From Fiction to Freelance: What I Learned as a Creative Writer Turned Copywriter
Yes, I’m among the many who have ditched the 9-5 and gone freelance. While the hustle is new, the skill is not: I’ve been a writer for twenty years now, with website copy, blog posts, articles, marketing material, and social media content under my belt. I guess you could call me a business copywriter.
But here’s the thing: I was trained as a fiction writer, and identify first and foremost as a fiction writer. I’ve been a storyteller as long as I can remember, and wrote my first novel back in high school. Currently I’m seeking representation for a novel (a different one), and have some short stories published. I have a degree in fiction writing and a degree in literature. I’ve worked in a bookstore, run a website that covers the literary community of Boston, interview writers, am part of a writing group, have been a moderator at the Boston Book Festival, and more.
In other words, my nerdy literary life is very far from business copywriting.
Here are a few things I’ve learned in my recent shift to freelance as a fiction writer:
Your skill is valued differently in a non-literary setting
When you’re part of an MFA program, or in a writing workshop, or hanging out with writers, you’re all working in the same vein: writing. It’s your skill, but it’s everyone else’s skill also. You know how to read one another, critique one another, and you speak the same language. But once you start working in copywriting or content creation for businesses, the scale shifts. You’re no longer one shade of a variant of gray. You’re a bright red headlight. In other words, businesses are looking for people to write their copy and content because they’re not writers. And they trust you because you are. Suddenly you have a special power – and a lucrative one – that those in that world don’t have.

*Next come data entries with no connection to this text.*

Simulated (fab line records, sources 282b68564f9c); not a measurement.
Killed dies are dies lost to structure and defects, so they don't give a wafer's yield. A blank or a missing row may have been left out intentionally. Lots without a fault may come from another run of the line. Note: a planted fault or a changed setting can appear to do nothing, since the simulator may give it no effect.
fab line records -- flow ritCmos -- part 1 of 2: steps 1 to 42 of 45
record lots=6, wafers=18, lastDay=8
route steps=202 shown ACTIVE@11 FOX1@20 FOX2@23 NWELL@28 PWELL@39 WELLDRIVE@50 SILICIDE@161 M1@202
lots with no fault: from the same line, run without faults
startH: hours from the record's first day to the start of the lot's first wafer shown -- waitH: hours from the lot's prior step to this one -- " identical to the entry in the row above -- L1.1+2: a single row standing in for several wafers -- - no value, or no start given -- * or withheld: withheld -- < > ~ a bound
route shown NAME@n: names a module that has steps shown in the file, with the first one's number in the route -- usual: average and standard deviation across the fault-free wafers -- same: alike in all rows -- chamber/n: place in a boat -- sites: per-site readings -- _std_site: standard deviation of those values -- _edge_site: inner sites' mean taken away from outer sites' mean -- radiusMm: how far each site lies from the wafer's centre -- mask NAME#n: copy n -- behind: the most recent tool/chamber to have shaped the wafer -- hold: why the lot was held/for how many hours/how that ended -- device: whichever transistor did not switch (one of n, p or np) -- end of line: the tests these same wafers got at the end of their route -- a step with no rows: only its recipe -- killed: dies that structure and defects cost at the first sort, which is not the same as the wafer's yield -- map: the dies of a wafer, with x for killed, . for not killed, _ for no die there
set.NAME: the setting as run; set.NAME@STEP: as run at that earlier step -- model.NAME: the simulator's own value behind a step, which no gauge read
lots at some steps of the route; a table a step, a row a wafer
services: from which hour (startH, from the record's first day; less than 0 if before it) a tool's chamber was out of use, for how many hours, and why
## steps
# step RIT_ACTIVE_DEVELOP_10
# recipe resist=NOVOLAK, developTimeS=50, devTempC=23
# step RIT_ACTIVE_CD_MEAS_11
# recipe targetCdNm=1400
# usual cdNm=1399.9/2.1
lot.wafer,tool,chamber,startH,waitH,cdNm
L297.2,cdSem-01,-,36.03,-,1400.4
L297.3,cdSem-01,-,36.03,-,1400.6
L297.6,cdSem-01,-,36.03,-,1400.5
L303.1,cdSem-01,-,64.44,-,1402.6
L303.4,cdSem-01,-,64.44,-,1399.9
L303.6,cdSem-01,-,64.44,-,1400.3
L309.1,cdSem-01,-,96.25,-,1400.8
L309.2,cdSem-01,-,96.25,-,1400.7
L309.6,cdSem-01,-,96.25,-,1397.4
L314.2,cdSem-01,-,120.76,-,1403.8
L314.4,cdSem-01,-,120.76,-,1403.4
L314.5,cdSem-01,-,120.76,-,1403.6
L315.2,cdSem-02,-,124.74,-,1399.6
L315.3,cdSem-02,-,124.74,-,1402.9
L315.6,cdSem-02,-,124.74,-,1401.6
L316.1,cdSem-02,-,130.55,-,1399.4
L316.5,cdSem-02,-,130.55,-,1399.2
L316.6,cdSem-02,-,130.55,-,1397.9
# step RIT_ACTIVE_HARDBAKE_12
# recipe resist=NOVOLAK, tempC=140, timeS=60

Money is scaled very differently
I’m a fiction writer. Which means after twenty years of fiction writing, I have yet to get paid for any work I’ve written. Most literary magazines can’t pay simply because literary magazines are not a hot item. I’ve never won a writing contest. I’ve actually paid to submit my work to literary magazines (thanks, Submittable) who then haven’t accepted my work. I’m not yet published, but even those who are average around a $10,000 advance. Spread that out over the years it took to write the book and you get…well, not a whole lot. And forget those six-figure advances. There’s only one or two for the thousands of books that come out a year. Most published writers I know have fulltime day jobs.
Yet, I have a few copywriting jobs right now that are going to average out to about $100 an hour. I mentioned before that being a writer is in high demand for those who don’t have that skill. It can also be highly lucrative in arenas – like business, tech, healthcare – where the money is.
Skill is skill – and transfers
One of the worries I had was, “Oh! I know how to write story, narrative arcs, tension, setting, character, description, or, I know how to write academic papers, research, constructed arguments…but that won’t ever translate to marketing copy.”
It does. 100%.
Instead of likening it to a writers toolbox (which you hear often), I’ll liken it to a lump of clay. As a fiction writer, you’ve shaped unicorns and bridges and fruit out of the clay. But then you’re asked to shape a key or a flower or a cat out of that clay. You might never have done that before, but you know what a cat looks like, and, most importantly, you already have the clay and know how to use it. Same lump of clay, just different objects; same writing skill, just different voices.
Pitching for jobs is a lot like submitting stories – with a lot less lead time
I’m on Upwork, and have gotten used to pitching jobs multiple times per day. At the start I was so nervous about appearing wonderful that I pored over the proposal, and would only send them few and far between. But now I’ve done it so much that I’ve started constructing proposals on my phone and tossing them off as I walk. After all, it’s a numbers game: I need to pitch to more jobs to get more. It’s also a rejection game as well.
This is how I should be working my short story and agent query pitching. After all, it’s similar: There are hundreds of venues out there, and it’s a numbers game. It’s not going to get you anywhere if you pore over a submission, and only send one off once in a blue moon. I should be sending out submissions constantly – like my job proposals, get it in front of as many eyes as I can – in order to get a good return.
And one nice different? Jobs will usually reply within a day or two. There are dozens of literary submissions I have yet to hear from six months later.
Finally, freelancing is for the fearless
Fiction writing is inherently emotional, and comes with a whole slew of ups and downs to it because you’re so close to the work. Copywriting or content creation is just a job, a way to knock out some projects using the same skill of writing. But freelancing itself – the idea of going out and hunting up work every day in order to pay bills, and trying to sell yourself and your services – is scary! And not just the searching for jobs, but the sudden questioning of your ability, the confidence issues, the pitch fatigue… It’s not for the fearful, and it’s not for those who want to lay on the couch and watch Netflix, either.
But as a writer who has wanted to do work on her own terms, and who tends to be super hustle-ly, who loves problem solving with the written word, it has been fantastic new facet of my writing life.